Home from Florida dodging ice storms and snow storms. When I left the Keys, it was in the 80s. Flowers were blooming, pelicans were diving, boats were bobbing with their masts decorated with Christmas lights. The temperatures dropped as we passed from state to state. The first morning I woke up in Indiana, the thermometer read minus 1 degree. Now the snowflakes are falling, falling.
I always enjoyed winter until I took a job that required a lot of traveling, then I watched the weather anxiously to see if I would have to navigate treacherously icy roads to Rochester. This part of Indiana is as fickle as a Kardashian. Kokomo-bound, from Wabash to Swayzee, can be bright and clear but cross the invisible weather line and you’re driving into a blizzard. Some highways are more prone to blowing and drifting than others. Even after the snow is long over, giant snowblowers appear to be trying to push all the snow from the fields onto Ind. 15 and Ind. 13.

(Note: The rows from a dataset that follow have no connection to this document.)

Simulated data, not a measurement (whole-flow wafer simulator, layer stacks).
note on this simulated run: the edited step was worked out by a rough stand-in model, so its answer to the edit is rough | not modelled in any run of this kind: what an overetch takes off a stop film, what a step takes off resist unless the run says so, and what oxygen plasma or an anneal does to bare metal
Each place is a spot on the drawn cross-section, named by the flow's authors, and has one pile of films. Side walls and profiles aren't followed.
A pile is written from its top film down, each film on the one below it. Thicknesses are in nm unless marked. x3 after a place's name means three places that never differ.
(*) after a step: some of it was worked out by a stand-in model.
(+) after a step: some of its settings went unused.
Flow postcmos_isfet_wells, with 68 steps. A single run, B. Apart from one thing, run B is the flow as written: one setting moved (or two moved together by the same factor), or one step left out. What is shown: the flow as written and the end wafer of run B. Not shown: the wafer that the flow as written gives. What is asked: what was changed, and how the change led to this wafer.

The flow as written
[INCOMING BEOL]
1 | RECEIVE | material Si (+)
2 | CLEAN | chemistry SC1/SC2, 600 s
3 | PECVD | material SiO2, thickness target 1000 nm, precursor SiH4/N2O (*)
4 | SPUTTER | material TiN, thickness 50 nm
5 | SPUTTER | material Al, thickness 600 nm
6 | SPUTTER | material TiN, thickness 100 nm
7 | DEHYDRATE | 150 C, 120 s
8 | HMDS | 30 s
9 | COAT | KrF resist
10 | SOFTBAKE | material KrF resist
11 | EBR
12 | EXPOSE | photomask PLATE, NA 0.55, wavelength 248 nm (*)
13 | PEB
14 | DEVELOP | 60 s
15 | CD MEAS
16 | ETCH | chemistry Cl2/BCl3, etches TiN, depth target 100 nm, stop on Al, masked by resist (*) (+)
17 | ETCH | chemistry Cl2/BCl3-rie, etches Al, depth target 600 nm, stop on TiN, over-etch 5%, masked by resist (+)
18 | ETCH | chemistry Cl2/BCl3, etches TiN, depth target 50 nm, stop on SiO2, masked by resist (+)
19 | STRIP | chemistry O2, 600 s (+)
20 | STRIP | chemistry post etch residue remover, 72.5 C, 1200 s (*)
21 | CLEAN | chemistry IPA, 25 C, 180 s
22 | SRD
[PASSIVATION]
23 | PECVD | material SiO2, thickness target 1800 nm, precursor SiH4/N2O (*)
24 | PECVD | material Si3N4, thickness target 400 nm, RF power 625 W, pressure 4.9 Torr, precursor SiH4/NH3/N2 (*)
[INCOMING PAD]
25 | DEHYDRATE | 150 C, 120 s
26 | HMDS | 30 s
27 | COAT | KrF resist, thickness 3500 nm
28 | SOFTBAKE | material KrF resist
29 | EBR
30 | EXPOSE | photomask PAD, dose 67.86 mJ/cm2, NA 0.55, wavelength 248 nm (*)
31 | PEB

It is always surprising to discover the difference among counties and cities when it comes to snow removal. Some, like my own, are Johnny on the Spot. I hear the scrape and clunk of the plows going past the house in the middle of the night.
Other places appear to have a much more nonchalant attitude. They tend to trust to God, weather and traffic to do the job — eventually. Even their main drags are tamped down sheets of ice. When I worked in the mayor’s office, our spoiled citizens complained mightily if they thought their little two-house dead-end street didn’t get cleared quickly enough. Do other areas have their residents trained to be more accepting?
In 2011, I retired and I began to like winter again because I didn’t have to go anywhere. I could look out the window to see the snow swirling around the street lights, covering the earth with a blanket of white. If the Weatherbug on the computer said it was zero outside, it didn’t matter. Even if I did have to go out in it to run to the store, the house was cozy and welcoming when I got back.
On the television news, I listen to the reports and watch the videos of backed-up highways and jackknifed semi-trucks and vehicles in ditches and toast my own fortunate circumstances with a cup of hot coffee. It’s not that you gloat over the hardships of others so much as acknowledge your gratitude not to be part of them.
I can hardly remember Florida and the warm temperatures and blooming bougainvillea and screaming seagulls of a few days ago. Instead of gleaming turquoise, the sea that laps around the Indiana winter house is white.
My man who shovels appears like clockwork. I don’t know much about him. He’s a sad man, a very hard worker. I assume he is an addict of some kind. He disappears sometimes and again, I make assumptions that he is in jail. I overpay him as I always do. Sometimes, I let him shovel even though I could easily get out of the drive because I know he needs the money. I have given him food and socks and coat once. My son disapproves. He thinks I’m too trusting.
“Don’t let him in the house. Keep your gun handy. Keep your doors locked.”
I’m not totally naive but, on the other hand, I refuse to live my life as if everyone is out to get me.
“What if it was you, John?” I ask. “How would I want someone to treat you?”
He thinks it could never be him but I know it could be any of us if fate deals us the wrong cards.